But in its pursuit of the finch it had hit the screen outside her window before it hit the actual window, and that had to have cushioned the impact a fair bit. I wasn’t sure if the finch had hit at the same time, which would have added to the sound (seemed like it to me); either way, both birds ricocheted off and across the yard and away and were still going last seen.

It couldn’t have been fun but I really think my hawk will be alright from this one. He was flying hard and strong.

 

 



Good Eve-ning
Friday June 07th 2013, 9:38 pm
Filed under: Family,Life

There were a lot of sick people in the airport five days ago. We had stayed healthy for Baltimore, which Sam had really needed, still germ-free during our visit with the grandsons thank goodness, but after that last airport and plane filled with coughing people…

Only a bit of fever and cold, nothing too bad. I’m definitely better today than yesterday.

Meantime, we’d met Eve, our grandcat, four and a half years ago when she was still basically a kitten.

While we were in Baltimore, my friend Karen and Richard and I were at Sam’s place when Eve decided to come down and join the party.

We were told she never does that! Never! She stays away from strangers, she’s just not a party animal. But she did, and she let me stroke her soft fur and murmur sweet my-aren’t-you-spinnables at her. Maybe she remembered me?

Sam and I remembered the day she and the other kids had brushed the neighbor’s Persian and I’d spun the fur we retrieved into an 18″ strand, plied it with silk, and made it into a little pin for the very pleased owner of the cat: a 1×2″ knitted rectangle dangling from knitting needles made of toothpicks with pearl beads glued on the ends, ending in a little rolled ball of the yarn. Idea courtesy of Spinoff magazine.

Eve had gotten a haircut for the hot summer, though, other than her tail, so we’ll just have to wait for it to grow back in before we can go all jewelry on her.

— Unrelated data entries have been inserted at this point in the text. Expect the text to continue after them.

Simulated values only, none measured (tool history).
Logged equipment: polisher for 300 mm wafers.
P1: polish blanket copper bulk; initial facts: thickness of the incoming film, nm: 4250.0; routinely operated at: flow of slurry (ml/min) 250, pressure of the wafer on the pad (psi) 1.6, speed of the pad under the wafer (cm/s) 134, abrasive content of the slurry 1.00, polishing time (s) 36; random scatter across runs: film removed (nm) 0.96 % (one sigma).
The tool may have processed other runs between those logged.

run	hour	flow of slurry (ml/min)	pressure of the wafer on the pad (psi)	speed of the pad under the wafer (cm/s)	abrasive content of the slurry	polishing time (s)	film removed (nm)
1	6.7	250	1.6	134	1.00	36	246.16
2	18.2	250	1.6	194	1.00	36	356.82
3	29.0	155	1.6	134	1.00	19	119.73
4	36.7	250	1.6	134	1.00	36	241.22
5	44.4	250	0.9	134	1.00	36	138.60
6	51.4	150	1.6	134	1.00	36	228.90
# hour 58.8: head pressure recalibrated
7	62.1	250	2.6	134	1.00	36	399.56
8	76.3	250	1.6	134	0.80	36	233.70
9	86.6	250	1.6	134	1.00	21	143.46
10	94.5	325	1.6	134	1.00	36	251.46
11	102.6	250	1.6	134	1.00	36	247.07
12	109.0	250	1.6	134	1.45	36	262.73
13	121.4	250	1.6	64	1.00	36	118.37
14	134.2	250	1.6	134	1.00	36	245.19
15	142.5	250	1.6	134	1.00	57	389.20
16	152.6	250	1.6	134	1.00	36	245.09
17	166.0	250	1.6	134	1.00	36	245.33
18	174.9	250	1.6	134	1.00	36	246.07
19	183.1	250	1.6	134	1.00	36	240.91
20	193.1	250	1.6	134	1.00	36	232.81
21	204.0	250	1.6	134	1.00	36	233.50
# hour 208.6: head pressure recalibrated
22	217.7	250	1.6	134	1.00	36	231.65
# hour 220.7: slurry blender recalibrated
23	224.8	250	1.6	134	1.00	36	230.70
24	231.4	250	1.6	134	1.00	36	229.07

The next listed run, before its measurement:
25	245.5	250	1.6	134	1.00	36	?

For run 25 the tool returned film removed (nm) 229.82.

But so there she was, seeking/allowing attention from me. A few minutes into it, Sam grinned and passed me a bag of cat treats.

After Eve was too full to really be enticed by them anymore–and we’d startled her by clapping and laughing in the conversation–I caught her rolling her eyes at my requests for one more petpetpet.

Caught her nevertheless giving us the hairy eyeball as she watched us getting ready to leave.

It’s okay, little cat, we want us to come back, too.



Happy Birthday!
Thursday June 06th 2013, 10:05 pm
Filed under: Family

Didn’t quite make Dad’s birthday back in the day, but that way I got Dr. Jeffrey Nathan being the one doing the delivery, back when we lived in New Hampshire.

Meantime, Parker putting his foot down, showing off his Lego shoes. I put a shot of them up on Facebook, where the consensus in the comments was that we need a letter-writing campaign for grownup sizes.  Hey–I’d buy a pair!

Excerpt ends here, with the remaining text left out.